November 11, 2012 8:26 pm
As US citizens and agencies embark on rebuilding damaged infrastructure in the wake of hurricane Sandy’s devastation, debates will no doubt emerge on how best to protect against future storms. But while upgrading power, transport and other systems is part of the answer, the clean up may also prompt policy makers to consider the role of green technology in building climate resilience.
The extent to which climate change is to blame for Sandy is unclear. A convergence of meteorological factors could have created such a storm, even without climate warming. But rising sea levels will increase the impact of storms, particularly in coastal areas.
Many hope that as stronger evidence of shifts in the world’s weather patterns emerges, this will drive investment in green technologies – those that not only help prevent climate change by reducing greenhouse gas emissions but that also minimise the effects of climate warming and extreme weather events.
On the global policy front, however, consensus is weak. This year’s Rio+20 summit must have come as a disappointment to those in the clean tech sector. At the summit – so named because it was held 20 years after the first 1992 Rio Earth Summit – few new national commitments were made and previous targets were watered down.
In the world’s largest economy, few US politicians have been willing to broach the topic of climate change until Sandy propelled it back on to the agenda.
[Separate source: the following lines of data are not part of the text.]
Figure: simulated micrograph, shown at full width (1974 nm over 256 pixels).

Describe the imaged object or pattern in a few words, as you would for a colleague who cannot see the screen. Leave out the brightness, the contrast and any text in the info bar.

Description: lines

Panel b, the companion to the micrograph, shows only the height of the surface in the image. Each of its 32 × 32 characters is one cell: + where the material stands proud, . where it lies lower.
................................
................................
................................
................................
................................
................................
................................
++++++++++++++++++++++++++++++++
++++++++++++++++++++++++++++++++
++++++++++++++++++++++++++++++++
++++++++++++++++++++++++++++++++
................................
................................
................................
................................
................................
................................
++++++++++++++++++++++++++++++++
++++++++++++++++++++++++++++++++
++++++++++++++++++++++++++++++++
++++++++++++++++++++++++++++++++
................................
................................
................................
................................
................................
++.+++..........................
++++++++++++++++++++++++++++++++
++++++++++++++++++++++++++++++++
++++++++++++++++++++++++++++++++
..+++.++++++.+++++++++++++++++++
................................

Despite the lack of political will, not all is gloom when it comes to green technology. National governments are finding ways to foster the development of the sector and, in the US many local, regional and city administrations are doing the same. Meanwhile, the private sector continues to invest in clean technology.
Much of the funding is being channelled into clean energy – products and services designed to reduce energy consumption and increase the proportion of renewable fuels in the power supply. Nimble start-up companies are driving many of the innovations. Examples range from US-based Aquion Energy, which has developed advanced battery systems based on ambient-temperature sodium-ion technology, to Nualight, an Irish producer of energy-efficient display lights for grocery stores that use LEDs (light emitting diodes).
Both are among those on the 2012 Global Cleantech 100 Companies, a list put together by the Cleantech Group that takes stock of companies and types of companies that are likely to make the biggest commercial impact in the next five to 10 years.
In this year’s report, while the number of solar companies on the list is down 40 per cent since 2009, energy efficiency has 22 companies on the list, up from 15 in 2010.
The report’s authors say companies are increasingly seeking answers to immediate, specific problems rather than investing in longer-term developments with less certain goals. “This leads to a lower tolerance for technology risk and/or a lower tolerance for the big bet,” writes Cleantech Group’s Richard Youngman in the report.
Nevertheless, investment in clean energy continues, rising to a record $280bn in 2011, more than five times the $53bn total achieved in 2004, according to Bloomberg New Energy Finance.
Nor is innovation in this sector limited to small companies and start-ups. Clean tech’s heavyweights include the world’s largest corporations, many of which are making substantial investments in developing technologies that address everything from energy use to water conservation.
One route to doing so is to establish internal research and development centres. Yet companies are also becoming flexible in the way they promote innovation. This includes using web-based crowd sourcing or open innovation to identify clean tech entrepreneurs. While crowd sourcing allows companies looking for clean tech answers to conduct searches among innovators across the world, globalisation of clean tech extends beyond open innovation.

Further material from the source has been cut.